Tag Archives: Dupont State Forest

Dupont Forest while freezing

It was 6 degrees or 9 degrees Fahrenheit, depending on what web site or app you were looking at when Sharon Mc. and I left my place in Asheville to meet the rest of the Carolina Mountain Club group this morning.

Grassy Creek Falls

Karen L., a new CMC leader, had scheduled an ambitious hike in the Pisgah District up to the Blue Ridge Parkway. Since the Parkway is closed almost everywhere, the hike would have showed off the icicle formations on the side of the road. But she wisely felt that hiking at the 4,000 ft-5,000 ft altitude wasn’t wise. So she switched the hike to Dupont Recreational State Forest, a wise decision.

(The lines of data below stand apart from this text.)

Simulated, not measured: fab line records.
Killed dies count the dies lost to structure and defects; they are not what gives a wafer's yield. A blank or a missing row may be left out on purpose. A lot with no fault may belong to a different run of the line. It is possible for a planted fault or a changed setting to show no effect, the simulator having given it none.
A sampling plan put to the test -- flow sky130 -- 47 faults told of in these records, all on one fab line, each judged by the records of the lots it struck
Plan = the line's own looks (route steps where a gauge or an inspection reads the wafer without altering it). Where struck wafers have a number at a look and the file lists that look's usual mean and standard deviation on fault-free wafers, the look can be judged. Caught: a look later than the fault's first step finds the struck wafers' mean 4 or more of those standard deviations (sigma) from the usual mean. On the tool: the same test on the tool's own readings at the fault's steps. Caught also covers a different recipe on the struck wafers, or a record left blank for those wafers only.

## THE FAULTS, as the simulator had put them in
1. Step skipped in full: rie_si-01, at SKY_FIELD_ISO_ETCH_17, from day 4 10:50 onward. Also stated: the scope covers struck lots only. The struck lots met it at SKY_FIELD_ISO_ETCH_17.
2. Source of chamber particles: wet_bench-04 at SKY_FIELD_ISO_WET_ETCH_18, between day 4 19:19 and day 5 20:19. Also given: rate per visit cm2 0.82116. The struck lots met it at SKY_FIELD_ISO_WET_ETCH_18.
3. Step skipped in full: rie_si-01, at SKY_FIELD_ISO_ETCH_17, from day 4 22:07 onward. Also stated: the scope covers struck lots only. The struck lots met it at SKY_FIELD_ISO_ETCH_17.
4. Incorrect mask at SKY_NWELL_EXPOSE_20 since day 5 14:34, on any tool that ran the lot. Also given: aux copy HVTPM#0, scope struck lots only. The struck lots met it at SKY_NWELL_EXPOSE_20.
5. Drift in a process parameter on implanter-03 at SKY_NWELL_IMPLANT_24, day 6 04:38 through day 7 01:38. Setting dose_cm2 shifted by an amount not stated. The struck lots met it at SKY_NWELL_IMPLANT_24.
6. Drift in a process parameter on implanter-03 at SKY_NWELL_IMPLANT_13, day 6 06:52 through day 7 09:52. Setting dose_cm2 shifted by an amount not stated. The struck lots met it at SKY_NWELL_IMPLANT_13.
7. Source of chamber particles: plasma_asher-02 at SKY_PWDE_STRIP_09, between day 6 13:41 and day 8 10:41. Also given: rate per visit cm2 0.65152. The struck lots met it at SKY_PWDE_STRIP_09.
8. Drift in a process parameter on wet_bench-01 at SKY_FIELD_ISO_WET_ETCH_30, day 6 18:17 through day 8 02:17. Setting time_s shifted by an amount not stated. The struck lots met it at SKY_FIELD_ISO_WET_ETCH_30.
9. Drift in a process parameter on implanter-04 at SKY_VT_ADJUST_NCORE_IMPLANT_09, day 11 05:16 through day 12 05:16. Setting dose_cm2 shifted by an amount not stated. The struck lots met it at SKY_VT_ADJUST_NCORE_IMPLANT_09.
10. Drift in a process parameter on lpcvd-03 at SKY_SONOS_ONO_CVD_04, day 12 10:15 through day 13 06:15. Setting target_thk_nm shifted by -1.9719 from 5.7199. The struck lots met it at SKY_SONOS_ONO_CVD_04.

Eleven hikers showed up – amazing. We were all comparing the number and type of layers we were wearing. You’re not going to get pictures of my clothing. But here goes:

On top

High Falls
  1. a thin thermal top
  2. a thick thermal top
  3. a light fleece jacket
  4. a down jacket

On the bottom

  1. a thin pair of thermal bottons
  2. a thick pair of thermal bottoms that could be worn by itself
  3. Hiking pants

Two pairs of gloves, a neck warmer and a wool hat. And of course, hiking boots with wool socks. Did I forget anything?

We started at the Lake Imaging parking lot and walked to frozen Lake Imaging. Then up to Grassy Creek Falls. By then, the uphill got me a little warmer and I could start to feel my fingers. Grassy Creek Falls was partially frozen, just like me.

Down, down, down and finally to Lake Dense for lunch – see the photo on top of this post.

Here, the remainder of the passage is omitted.